Demolition

The film grammar of the car accident is so common it is cliche – close-ups, shallow focus, cut back and forth between the vehicle’s occupants randomly, leave space for the impact but tease it to keep the audience guessing, breaks squeal, glass shatters, metal crumples, maybe someone screams, cut the image to black and the sound to silence an instant after the crash happens. This is the stuff of a horror movie. Deny the audience context, eschew rhythm, pause for suspense, shock with loud sounds, and suggest rather than show the carnage.

Even though we recognize immediately what is happening and what is about to happen when a filmmaker begins a car sequence like this, it’s still effective, because the situation is common to anyone who has ever ridden in a car. So is the fear that something like this could happen to any one of us or anyone we love at any time. The car accident isn’t the most original inciting incident for a film about grief, but it’s an effective one, because we can all relate.

In Demolition, the new film starring Jake Gyllenhaal, Naomi Watts, Chris Cooper, and Judah Lewis, a fantastic young actor with only five credits to his name—he’s like a young Leonardo DiCaprio—a car accident like the one I describe above begins the film, claiming Davis’ (Gyllenhaal) wife’s life. The film follows Davis as he processes his grief in unorthodox ways. He takes to dismantling things, both literally—“leave no appliance unturned” might be his motto—and symbolically, his career and relationship with his late wife’s father (Cooper) especially. A chance letter to a vending machine company involves Karen (Watts) and her son (Lewis) in the messy process.

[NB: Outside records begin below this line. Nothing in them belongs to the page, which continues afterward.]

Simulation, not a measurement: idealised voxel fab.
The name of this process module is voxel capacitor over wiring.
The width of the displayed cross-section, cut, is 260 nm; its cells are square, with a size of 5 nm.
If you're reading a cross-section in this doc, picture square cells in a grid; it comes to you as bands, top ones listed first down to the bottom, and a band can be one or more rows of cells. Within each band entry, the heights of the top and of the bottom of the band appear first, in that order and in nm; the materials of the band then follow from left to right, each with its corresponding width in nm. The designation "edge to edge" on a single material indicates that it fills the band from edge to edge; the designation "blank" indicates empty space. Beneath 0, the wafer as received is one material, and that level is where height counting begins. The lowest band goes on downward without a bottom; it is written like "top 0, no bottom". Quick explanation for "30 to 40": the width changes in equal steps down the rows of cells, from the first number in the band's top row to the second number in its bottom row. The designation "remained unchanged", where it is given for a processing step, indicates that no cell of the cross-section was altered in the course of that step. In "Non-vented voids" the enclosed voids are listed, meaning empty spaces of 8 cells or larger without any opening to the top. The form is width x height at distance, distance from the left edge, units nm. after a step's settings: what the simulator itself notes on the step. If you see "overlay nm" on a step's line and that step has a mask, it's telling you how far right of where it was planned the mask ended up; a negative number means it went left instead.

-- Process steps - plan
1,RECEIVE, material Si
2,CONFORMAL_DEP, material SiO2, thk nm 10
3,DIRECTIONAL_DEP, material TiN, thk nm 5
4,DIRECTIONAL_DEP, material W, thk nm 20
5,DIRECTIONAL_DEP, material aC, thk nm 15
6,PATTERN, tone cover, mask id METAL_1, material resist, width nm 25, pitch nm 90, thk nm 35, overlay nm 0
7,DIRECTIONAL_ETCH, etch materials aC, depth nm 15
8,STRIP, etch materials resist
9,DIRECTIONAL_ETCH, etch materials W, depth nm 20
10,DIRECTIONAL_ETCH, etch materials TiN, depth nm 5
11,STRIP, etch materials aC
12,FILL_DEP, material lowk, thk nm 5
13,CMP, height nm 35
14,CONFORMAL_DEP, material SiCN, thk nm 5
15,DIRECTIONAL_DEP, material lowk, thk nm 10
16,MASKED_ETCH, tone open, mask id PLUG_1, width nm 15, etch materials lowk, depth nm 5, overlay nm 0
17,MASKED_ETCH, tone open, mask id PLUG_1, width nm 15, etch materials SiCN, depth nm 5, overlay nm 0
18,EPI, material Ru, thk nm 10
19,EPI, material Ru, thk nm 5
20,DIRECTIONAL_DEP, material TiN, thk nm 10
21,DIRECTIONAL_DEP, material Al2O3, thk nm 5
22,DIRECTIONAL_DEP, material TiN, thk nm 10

Demolition is directed by Jean-Marc Vallée, who is known primarily for his work on Dallas Buyer’s Club and Wild, two other films about people who reluctantly adjust to a traumatic experience in unorthodox ways. Dallas Buyer’s Club and Wild are based on actual people’s real-life experiences. Demolition is not, and Vallée takes advantage of the narrative freedom, peppering Davis’ story with absurd dream sequences that are only later explained and allowing Davis to indulge in some truly troubling behavior. Vallee is a skillful filmmaker, and Demolition vacillates ably between horror and humor. Demolition isn’t dour. In it’s best moments, it is blackly funny.

However, one scene involving a kevlar vest, a pistol, and a child is, to me, reprehensible. It is true “gun play.” Regular readers will know I don’t often recommend caution when watching any film. I don’t think that’s my job. You are responsible for your own viewing habits. But the pistol scene in Demolition feels dangerous to me, as it is played humorously. I shudder to imagine the kind of accidental copy-cat killings it could inspire.

But that scene is an anomaly in the film. Mostly, Davis’ actions are simply outlandish. He’s certainly not meant to be an exemplar. Rather, his method of processing his grief is explicitly destructive, and he’s so ensconced in his own numbness even before his wife’s tragic death, he has to break away the layers of pride that inure him to real emotion.

I kept wondering where his friends were. His mother and father make a brief appearance before he pushes them away, and his wife’s parents are present, but they’re going through their own grief. Loss is common to us all, so loss is best processed in community. There are gaps in Davis’ story that make me wonder what else happened to make him so alone. Demolition manages to provide a lot of character backstory, but it never addresses this.

Demolition is a compelling film. Loss is something we all have to deal with at some point in our lives. Some grief films are too self-pitying to watch. Demolition isn’t this. It’s also not as rich as something like Kenneth Lonergan’s Manchester by the Sea, but perhaps it’s unfair to compare Reader’s Digest to Tolstoy. Then again, once you read Tolstoy, it can be difficult to read anything else.

Oh! I almost forgot to mention that Demolition has a fantastic soundtrack of songs you don’t often hear in movies about grief. I think I’ll go listen to it now.